On Mon 25-01-21 23:36:18, Mike Rapoport wrote:
On Mon, Jan 25, 2021 at 06:01:22PM +0100, Michal Hocko wrote:
On Thu 21-01-21 14:27:18, Mike Rapoport wrote:
From: Mike Rapoport rppt@linux.ibm.com
Introduce "memfd_secret" system call with the ability to create memory areas visible only in the context of the owning process and not mapped not only to other processes but in the kernel page tables as well.
The user will create a file descriptor using the memfd_secret() system call. The memory areas created by mmap() calls from this file descriptor will be unmapped from the kernel direct map and they will be only mapped in the page table of the owning mm.
The secret memory remains accessible in the process context using uaccess primitives, but it is not accessible using direct/linear map addresses.
Functions in the follow_page()/get_user_page() family will refuse to return a page that belongs to the secret memory area.
A page that was a part of the secret memory area is cleared when it is freed.
The following example demonstrates creation of a secret mapping (error handling is omitted):
fd = memfd_secret(0); ftruncate(fd, MAP_SIZE); ptr = mmap(NULL, MAP_SIZE, PROT_READ | PROT_WRITE, MAP_SHARED, fd, 0);
I do not see any access control or permission model for this feature. Is this feature generally safe to anybody?

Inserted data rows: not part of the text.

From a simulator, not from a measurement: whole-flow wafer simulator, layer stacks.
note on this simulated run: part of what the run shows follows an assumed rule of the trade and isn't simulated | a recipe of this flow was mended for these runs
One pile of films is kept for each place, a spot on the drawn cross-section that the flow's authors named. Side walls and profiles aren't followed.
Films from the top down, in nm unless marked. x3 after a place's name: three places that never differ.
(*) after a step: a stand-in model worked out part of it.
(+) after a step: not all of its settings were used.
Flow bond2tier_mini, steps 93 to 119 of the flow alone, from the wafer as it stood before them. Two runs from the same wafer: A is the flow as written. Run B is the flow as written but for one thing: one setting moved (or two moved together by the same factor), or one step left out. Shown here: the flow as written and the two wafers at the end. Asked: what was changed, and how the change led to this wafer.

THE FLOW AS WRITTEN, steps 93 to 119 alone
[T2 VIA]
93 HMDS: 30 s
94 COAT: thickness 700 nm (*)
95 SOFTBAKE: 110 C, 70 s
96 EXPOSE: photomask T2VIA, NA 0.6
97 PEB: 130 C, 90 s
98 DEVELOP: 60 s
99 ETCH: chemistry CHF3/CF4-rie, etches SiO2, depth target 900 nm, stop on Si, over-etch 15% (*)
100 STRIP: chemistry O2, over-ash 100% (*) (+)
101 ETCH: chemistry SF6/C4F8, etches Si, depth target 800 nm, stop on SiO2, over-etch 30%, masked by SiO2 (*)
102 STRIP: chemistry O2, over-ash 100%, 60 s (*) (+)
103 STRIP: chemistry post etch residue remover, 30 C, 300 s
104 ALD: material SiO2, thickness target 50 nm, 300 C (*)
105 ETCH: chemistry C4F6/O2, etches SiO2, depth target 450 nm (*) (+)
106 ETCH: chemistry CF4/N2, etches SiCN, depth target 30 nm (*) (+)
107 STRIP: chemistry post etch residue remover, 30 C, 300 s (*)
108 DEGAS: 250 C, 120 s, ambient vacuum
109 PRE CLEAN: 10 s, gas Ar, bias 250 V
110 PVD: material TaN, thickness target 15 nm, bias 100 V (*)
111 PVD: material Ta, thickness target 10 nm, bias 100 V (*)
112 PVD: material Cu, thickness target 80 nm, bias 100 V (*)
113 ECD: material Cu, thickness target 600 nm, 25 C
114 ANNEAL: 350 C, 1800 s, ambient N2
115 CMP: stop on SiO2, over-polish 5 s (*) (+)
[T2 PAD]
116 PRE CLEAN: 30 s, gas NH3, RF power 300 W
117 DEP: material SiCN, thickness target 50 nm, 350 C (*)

The mappings obey memlock limit. Besides, this feature should be enabled explicitly at boot with the kernel parameter that says what is the maximal memory size secretmem can consume.
Why is such a model sufficient and future proof? I mean even when it has to be enabled by an admin it is still all or nothing approach. Mlock limit is not really useful because it is per mm rather than per user.
Is there any reason why this is allowed for non-privileged processes? Maybe this has been discussed in the past but is there any reason why this cannot be done by a special device which will allow to provide at least some permission policy?
Please make sure to describe all those details in the changelog.